Meanwhile, in-state tuition and fees at public four-year schools have increased at an average rate of more than 3 percent above inflation each year in the past decade, according to data from the College Board. Experts say that’s partly a result of a sort of amenities arms race, in which schools use expensive construction projects to lure applicants. That cost—in combination with factors like increased demand and lack of state funding—is then passed down to the customer, in this case the student, and the situation has resulted in the average graduate walking away with almost $40,000 in debt.

For the students at Queens Tech, as for many young people across America graduating into what every newspaper and expert tells them is a wonderful economy, adult life is no longer about how much money they stand to make out of the gate. It’s about what size hole they might have to crawl out from just to break even. Perhaps that’s why there’s a renewed sense of energy surrounding CTE: Burg said that in the almost ten years she’s been principal—a timeline that roughly correlates with the last financial crisis—she consistently saw an uptick in applications. Brookings noted renewed interest nationwide as well.
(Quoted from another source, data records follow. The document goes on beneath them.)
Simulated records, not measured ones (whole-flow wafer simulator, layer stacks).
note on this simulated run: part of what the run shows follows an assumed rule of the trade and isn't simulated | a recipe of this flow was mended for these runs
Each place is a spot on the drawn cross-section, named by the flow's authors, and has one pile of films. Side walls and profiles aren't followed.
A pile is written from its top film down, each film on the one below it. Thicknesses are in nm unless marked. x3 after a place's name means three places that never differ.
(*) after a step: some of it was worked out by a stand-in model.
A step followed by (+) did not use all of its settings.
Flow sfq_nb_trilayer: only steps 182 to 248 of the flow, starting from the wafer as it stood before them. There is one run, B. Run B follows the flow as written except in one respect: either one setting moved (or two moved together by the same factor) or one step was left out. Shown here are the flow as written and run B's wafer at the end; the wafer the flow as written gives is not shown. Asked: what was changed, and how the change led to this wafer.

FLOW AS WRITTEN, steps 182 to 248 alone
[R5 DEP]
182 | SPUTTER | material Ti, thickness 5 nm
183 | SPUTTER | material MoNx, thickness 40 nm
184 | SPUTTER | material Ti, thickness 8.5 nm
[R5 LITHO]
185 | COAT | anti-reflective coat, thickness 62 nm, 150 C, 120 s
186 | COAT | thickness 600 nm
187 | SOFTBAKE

Clive Belfield, a professor of economics at Queens College, said some young people might be wary of entering certain blue-collar industries because of the Uberization and outsourcing they’ve observed in their lifetimes. However, he noted that the trades may be less imperiled in New York than elsewhere in America, because unions are still a somewhat protective force, and suggested working for the MTA might be among the safest choices of all. Definitionally, those jobs can’t be sent to China.

Overall, he continued, a renewed interest in the trades might represent a natural market correction given how unaffordable college is, and how increasingly useless a diploma may seem to be. But in a world that pays a comically disproportionate amount of attention to Ivy League students and what they’re up to, even the most pragmatic 17-year-old may not pass up the chance at a four-year degree.

“It’s hard to think, when you’re that young and living in a world that’s obsessed with Harvard University, ‘This job is not very glamorous, but at least I’ll get to keep it,’” Belfield told me.

The advanced cable trainers (kits containing cables and wire cutters) let students practice on miniature versions of cable lines.

The decision to take on either stigma or debt—which carries its own form of stigma—is not an ideal one, and Mauricio Bustamante wrestled with it in his senior year. Now 20, he was in the enviable position of being offered both a union gig with the MTA and full tuition to a school upstate back in 2015. Although high school graduates had median weekly earnings of $718 in 2017, according to the US Bureau of Labor Statistics, the apprentice job paid $22 an hour to start, or $880 a week. That seemed like an enormous amount to the then-17-year-old kid who grew up in a single-parent home in Woodside, Queens. Then again, the prospect of being the first person in his family to attend college was undeniably appealing. There’s also the fact that the average college graduate took home a starting salary of $50,516 a year in 2017, or $971 a week, according tothe National Association of Colleges and Employers (NACE). That number was even higher—$1,271—for engineers.

Both Bustamante and his mother changed their opinions on what to do several times.

“And then just as I was about to decline my offer at the school, she changed her mind and said, ‘You have to go,’” he told me. “I ended up doing it for her, really.”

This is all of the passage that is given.